Frank Boyd, Libby King and Maya Flory-Barnes Salas’ American experiment
Can we try…” director Jenny Koons pops up off the floor of On the Boards’ mainstage theatre where she’s observing actors Frank Boyd, Libby King and Maya Flory-Barnes Salas running bits of their brand-new, still very much in-progress theatre work Patti & the Kid. This rehearsal, one of the team’s first in months, is about revisiting and reinvestigating their material. Now Koons wants to pause their methodical madness, full of music, bubbles and Nerf guns, to riff with movement. Take five minutes, build three gestures. Let’s all just run around the space. “Can we try” is the guiding principle here.
Actually, madness is too strong a word for this process; there’s nothing madcap about this room. The energy is steady and sincere—art is joy, but art is work. There’s a lot of silence in this show. Oddness. Stillness.
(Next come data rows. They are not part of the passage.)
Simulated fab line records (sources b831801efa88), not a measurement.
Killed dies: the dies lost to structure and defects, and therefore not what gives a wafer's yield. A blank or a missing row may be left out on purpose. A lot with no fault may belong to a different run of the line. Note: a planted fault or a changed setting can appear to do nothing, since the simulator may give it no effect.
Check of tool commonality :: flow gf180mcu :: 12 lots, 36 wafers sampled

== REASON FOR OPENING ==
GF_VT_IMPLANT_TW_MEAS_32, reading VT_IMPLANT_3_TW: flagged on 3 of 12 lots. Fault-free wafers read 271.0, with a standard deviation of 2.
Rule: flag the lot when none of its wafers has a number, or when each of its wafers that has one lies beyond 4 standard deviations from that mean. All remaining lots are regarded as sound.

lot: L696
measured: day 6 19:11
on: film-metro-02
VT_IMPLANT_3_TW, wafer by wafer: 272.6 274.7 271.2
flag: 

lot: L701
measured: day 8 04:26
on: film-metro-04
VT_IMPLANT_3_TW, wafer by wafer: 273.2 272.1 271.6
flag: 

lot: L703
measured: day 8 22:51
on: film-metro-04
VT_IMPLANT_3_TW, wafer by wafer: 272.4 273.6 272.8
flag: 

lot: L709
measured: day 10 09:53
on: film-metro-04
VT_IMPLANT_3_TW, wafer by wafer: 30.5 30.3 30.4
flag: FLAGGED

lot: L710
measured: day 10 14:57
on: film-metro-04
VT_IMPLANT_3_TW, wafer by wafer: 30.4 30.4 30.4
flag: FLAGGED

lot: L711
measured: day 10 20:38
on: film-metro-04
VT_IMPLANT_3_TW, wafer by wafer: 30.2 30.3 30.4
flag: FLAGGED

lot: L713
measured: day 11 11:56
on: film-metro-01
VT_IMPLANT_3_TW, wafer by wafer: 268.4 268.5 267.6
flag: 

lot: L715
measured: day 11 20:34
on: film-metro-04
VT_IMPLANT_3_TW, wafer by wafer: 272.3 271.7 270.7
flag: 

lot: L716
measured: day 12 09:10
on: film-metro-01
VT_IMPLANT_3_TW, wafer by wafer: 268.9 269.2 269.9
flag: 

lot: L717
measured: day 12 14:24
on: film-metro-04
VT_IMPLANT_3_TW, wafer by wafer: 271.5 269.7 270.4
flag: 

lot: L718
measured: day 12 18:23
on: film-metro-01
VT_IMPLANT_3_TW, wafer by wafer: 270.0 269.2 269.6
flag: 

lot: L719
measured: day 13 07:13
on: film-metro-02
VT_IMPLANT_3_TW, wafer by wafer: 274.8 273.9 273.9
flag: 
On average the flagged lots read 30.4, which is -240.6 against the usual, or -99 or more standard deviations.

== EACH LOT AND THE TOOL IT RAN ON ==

“I don’t even know if we should call this a play,” says King, rubbing her hands over her face during a break. “Yeah, I don’t even know how we should talk about this thing yet,” Boyd agrees. Boyd and King started building Patti & the Kid, marketed as “a contemporary Western,” nearly two years ago, in the bleak fervor of the 2016 presidential campaign. They’re old friends and longtime members of adventurous New York ensemble theatre group The TEAM; both have impressive downtown theatre resumes. When King relocated to San Francisco from New York in 2016, she and Seattle-based Boyd knew they wanted to start creating something together.
There’s a reason boundary-pushing shows are hard to preview—they’re hard for writers to write about because they’re hard for artists to talk about. How do you describe something that you’re still figuring out? When you’re genuinely experimenting, testing, trying, adjusting, responding, feeling, scrapping, starting over—how do you explain that to someone on the outside? Start with what you do know.
“Waiting for Godot is a huge creative, spiritual inspiration for the show,” Boyd says. “The future of our country is an inspiration, how American ideas hold up in a dystopian future—the rugged individual, self-reliance—and creating a show where we can talk about these ideas without having a lot of written dialogue is something we know we’re trying to do.”
“We talked about this feeling of being left behind by technology, and the bombardment of content,” King says. “I don’t know why, but early on we were looking at silent films, Buster Keaton…” she trails off. “For me,” Boyd picks up, “I knew there was no way I could articulate what’s going on in the country or what should be happening better than anyone else, by writing some topical play. I don’t know if anybody should do that at this point.”
Initial ideas blossomed during an early 2017 residency at BASE in Georgetown; later a workshop at Z Space in San Francisco. But Boyd and King always knew they needed to grow their team. Adding Flory-Barnes Salas’s character was a crucial part of the show development, but even more crucial was adding the actor to the creation process. Flory-Barnes Salas may be 10 years old, but since joining the cast last fall, she’s contributed to this piece with the confidence and empowerment of a full collaborator, which she is. New York-based Koons joined as director around the same time.
“Hiring an at-the-time nine-year-old young woman to embody this character, and then to ask her to create her own material, that’s not happening anywhere else,” Koons says. “Experimental theatre—sorry to use those words—usually has a really specific demographic: who makes it, who sees it, whose voices are on stage. Readjusting the hierarchy in the room, how we’re making this show, how you guys have been making it with Maya, that’s as much what the show is about as anything.”